U.S. and NATO efforts to bolster Afghanistan’s nascent military forces is well behind schedule due to increased violence in the country by a resurgent Taliban, according to a top American commander.
“This intense period of combat interfered with the glide slope we were on. The assumptions we made about our timelines, we have to re-look based upon the high casualties they took,” General John Nicholson, the U.S. commander in Afghanistan, told Reuters.
That re-look, according to Nicholson, could force U.S. military leaders to again reconsider the White House’s troop withdrawal plans for Afghanistan.
Nicholson declined to comment on specific timelines or troop figures, but noted his assessment of the country’s fragile security situation would be delivered to Congress by June.
The 9,800-man U.S. force currently in Afghanistan is slated to drop down to 5,500 by 2017, according to the Obama administration’s plan.

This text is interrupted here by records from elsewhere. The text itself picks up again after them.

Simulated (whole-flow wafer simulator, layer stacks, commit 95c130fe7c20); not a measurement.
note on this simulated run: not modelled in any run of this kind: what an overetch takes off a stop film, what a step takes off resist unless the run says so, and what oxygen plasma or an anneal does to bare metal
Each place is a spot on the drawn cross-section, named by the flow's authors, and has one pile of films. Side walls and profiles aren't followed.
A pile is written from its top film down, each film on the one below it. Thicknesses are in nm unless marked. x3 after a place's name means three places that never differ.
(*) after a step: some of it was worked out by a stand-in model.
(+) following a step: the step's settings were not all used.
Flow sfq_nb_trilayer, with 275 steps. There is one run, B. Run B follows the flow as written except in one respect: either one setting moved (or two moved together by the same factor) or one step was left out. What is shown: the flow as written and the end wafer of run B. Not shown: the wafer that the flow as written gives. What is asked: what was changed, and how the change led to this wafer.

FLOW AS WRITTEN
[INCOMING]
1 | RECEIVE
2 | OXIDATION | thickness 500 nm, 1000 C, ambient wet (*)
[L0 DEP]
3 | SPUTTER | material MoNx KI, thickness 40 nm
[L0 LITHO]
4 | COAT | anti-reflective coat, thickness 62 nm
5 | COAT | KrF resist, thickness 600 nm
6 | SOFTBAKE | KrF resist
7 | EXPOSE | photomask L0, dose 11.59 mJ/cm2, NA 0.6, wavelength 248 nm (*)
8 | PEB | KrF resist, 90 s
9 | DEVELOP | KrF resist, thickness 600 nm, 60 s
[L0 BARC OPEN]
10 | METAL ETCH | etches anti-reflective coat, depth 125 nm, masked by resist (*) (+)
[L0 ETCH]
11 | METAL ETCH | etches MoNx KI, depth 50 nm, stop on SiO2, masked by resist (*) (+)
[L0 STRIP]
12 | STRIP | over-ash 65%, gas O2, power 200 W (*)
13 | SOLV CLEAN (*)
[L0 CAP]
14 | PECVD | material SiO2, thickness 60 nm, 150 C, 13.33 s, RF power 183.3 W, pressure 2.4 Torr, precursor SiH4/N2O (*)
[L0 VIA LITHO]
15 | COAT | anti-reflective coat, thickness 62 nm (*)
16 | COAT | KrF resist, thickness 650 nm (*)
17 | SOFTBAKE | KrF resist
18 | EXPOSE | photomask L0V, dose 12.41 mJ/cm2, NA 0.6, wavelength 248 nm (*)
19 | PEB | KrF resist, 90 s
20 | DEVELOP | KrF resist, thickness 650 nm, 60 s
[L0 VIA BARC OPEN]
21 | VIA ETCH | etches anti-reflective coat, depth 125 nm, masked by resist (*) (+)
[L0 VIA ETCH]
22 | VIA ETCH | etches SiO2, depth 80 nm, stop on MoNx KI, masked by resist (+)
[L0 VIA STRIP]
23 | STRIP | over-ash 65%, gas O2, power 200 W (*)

But the Taliban’s violent resurgence last year, culminating in the group briefly retaking the northern Afghanistan city of Kunduz last September, prompted Nicholson’s predecessor, Gen. John Campbell, to retain the 9,800-man U.S. force in country through 2017.
U.S. and NATO commanders officially ended their combat mission in Afghanistan in December 2014.
Since then, American and allied forces have focused on training and advising indigenous forces in the country.